Don't worry — Britney Spears can still escape her conservatorship
Wednesday was filled with a wild amount of mind-boggling culture and criminal justice news. Bill Cosby walked free on a technicality, demonstrating how the system is weighted in favor of the super rich. James Franco will pay $2 million to settle the sexual misconduct lawsuit brought by his former acting students. Smallville actor Allison Mack was sentenced to three years in prison for her involvement in the NXIVM sex cult.
And the cherry of complicated legal developments on top: a judge denied a petition to end Britney Spears' conservatorship. When that last headline hit the timeline, social media lit up with outraged posts about the thriving patriarchy, decrying the injustice of Cosby the confessed rapist walking free while Spears' uterus remained under her father's control.
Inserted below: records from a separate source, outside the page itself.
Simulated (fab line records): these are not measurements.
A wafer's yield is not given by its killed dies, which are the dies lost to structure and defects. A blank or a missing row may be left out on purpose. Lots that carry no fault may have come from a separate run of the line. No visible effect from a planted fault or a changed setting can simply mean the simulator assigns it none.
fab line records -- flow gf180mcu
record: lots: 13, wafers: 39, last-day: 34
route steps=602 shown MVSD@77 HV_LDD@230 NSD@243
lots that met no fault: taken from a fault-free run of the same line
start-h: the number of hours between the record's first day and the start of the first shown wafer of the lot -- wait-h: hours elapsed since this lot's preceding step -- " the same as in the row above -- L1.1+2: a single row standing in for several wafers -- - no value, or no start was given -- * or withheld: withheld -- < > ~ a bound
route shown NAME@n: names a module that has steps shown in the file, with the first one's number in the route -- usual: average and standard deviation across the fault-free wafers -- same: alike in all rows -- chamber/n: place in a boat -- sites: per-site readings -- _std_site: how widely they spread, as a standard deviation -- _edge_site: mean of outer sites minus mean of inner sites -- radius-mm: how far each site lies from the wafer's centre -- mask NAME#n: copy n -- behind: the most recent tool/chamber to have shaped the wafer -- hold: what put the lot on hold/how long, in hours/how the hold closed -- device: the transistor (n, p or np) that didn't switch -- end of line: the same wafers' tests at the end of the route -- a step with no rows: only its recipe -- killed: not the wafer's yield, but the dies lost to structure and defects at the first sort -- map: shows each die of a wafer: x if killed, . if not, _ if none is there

It was demoralizing to see headlines about a judge declining to free Britney a week after she gave heartbreaking testimony detailing the restrictive hold the conservatorship has on her life. It was even more depressing to witness how quickly the system conspired to spring Cosby and prohibit a future re-trial. Buried in the clickbaity headlines about Spears, however, is the somewhat reassuring fact that this week's ruling had nothing to do with last week's hearing.
Basically, it boils down to belated paperwork. Spears' lawyer, Samuel Ingham III, filed the petition in question way back in November 2020. He requested to remove her father as conservator, stating the pop star was "afraid of her father" and wouldn't perform again as long as he controlled her career. At that time, Judge Brenda Penny ruled not to remove Jamie Spears outright but appointed financial company Bessemer Trust as a co-conservator. The court documents she signed on Wednesday just reiterate that decision: "The conservator’s request to suspend James P. Spears immediately upon the appointment of Bessemer Trust Company of California as sole conservator of estate is denied without prejudice," the judge's ruling reads.
So while it was a weird time to reaffirm the fact that Spears doesn't govern her own life, this week's news doesn't mean Britney is any further from freedom. The judge couldn't take direct action based on the singer's shocking testimony. The next step in reclaiming her autonomy is filing a petition to terminate the conservatorship altogether. That'll probably mean lots of people asking tons of questions to confirm what Spears claimed is true — which is something Britney said she doesn't want. But based on how the system is currently set up, stacked against the vulnerable and rigged to benefit powerful men, the slow march of due process is her best shot at getting free.